Colin S. Gray - United Kingdom
Colin S. Gray is Emeritus Professor of Strategic Studies, having retired from the University of Reading in 2014. Professor Gray wrote a trilogy of works on strategy with Oxford University Press, 2010, 2013 and 2014. Currently he is writing books on The Future of Strategy, and Strategy and Politics. His advisory work and writing for government is focused at present on Special Operations.
There can be little disagreement with the proposition that security is a basic human need and therefore has to be of fundamental importance to the high business of state. But it can be almost embarrassing to ask seriously what it is. If a simple and straightforward answer to the question about its nature is hard to obtain, one is right to ask sceptical questions in follow-up mode that may reveal a troublesome void in official thinking. In addition to desiring to know just what security is, and therefore also (logically) is not, we would like to know how we buy it; indeed, can we buy it? From whom or what do we buy security? Is there a usable common currency to meet security concerns? And, probably most important of all, how will we know that we have bought it successfully and therefore should judge ourselves to be sufficiently secure?

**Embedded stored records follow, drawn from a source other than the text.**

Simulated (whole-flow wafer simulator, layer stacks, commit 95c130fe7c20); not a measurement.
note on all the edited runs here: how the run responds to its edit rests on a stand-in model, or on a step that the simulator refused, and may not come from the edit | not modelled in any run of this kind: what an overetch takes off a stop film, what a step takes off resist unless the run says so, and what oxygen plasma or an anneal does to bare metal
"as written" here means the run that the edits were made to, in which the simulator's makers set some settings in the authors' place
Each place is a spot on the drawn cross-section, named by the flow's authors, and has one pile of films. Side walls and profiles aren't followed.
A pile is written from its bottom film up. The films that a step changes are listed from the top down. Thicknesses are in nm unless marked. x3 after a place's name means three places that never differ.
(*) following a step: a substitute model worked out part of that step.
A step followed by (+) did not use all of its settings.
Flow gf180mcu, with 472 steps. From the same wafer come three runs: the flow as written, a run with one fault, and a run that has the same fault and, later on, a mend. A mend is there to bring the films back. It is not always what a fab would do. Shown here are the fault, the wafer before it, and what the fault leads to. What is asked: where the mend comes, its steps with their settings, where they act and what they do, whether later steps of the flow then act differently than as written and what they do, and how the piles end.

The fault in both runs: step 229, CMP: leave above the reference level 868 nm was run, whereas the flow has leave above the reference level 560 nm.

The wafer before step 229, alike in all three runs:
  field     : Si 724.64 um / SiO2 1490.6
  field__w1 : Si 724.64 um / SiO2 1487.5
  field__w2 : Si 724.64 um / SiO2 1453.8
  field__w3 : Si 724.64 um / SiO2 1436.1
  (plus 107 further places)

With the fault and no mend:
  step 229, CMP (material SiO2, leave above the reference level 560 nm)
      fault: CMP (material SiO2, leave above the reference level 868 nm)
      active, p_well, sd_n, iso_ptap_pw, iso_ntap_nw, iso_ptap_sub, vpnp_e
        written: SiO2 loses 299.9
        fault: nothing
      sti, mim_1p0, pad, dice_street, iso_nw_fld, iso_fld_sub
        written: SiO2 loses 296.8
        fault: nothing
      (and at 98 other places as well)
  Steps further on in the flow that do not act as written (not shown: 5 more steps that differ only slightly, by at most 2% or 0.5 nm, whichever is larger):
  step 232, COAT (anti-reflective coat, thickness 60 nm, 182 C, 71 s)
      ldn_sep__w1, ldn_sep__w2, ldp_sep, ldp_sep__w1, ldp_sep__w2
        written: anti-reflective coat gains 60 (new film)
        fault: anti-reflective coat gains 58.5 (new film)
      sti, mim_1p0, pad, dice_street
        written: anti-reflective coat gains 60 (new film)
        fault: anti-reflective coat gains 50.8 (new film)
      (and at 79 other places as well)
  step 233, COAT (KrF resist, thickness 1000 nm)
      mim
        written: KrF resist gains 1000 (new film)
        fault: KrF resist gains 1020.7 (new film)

As scholars we cannot evade the elementary question, ‘how do we study security in order better to understand it’? To be blunt, what do we study with respect to security? You will discover readily enough that this basic question is not answered in the current literature and debate and you may well begin to suspect it is not answerable. This is the quite unremarkable reason why, over many years, I have refused the title of professor of Security Studies, and have resisted as best I could occasional institutional efforts to associate me with a Centre or Institute for Security Studies. The problem is not that the concept of security lacks meaning, but rather that it carries too much meaning that is thoroughly undisciplined. Alas, there is excellent reason for this unhappy condition. What we have in the concept of security is a boundary-free, not merely-‘lite’, idea. And this potent idea is overflowing with meaning to everyone, both individually and collectively. If I want to study security, what does that imply? What either does or might promote insecurity? I suggest that security is a feeling measurable by human and institutional agents on little reliable empirical basis. And even if we can agree on potentially relevant facts, it is very likely that we would disagree on what the verifiable facts mean. This is a reality disturbing to many people; frank recognition that security/insecurity is a feeling and therefore is liable to influence by personality and mood swing chemistry and consideration of circumstances, but scarcely at all reliably by empirical data.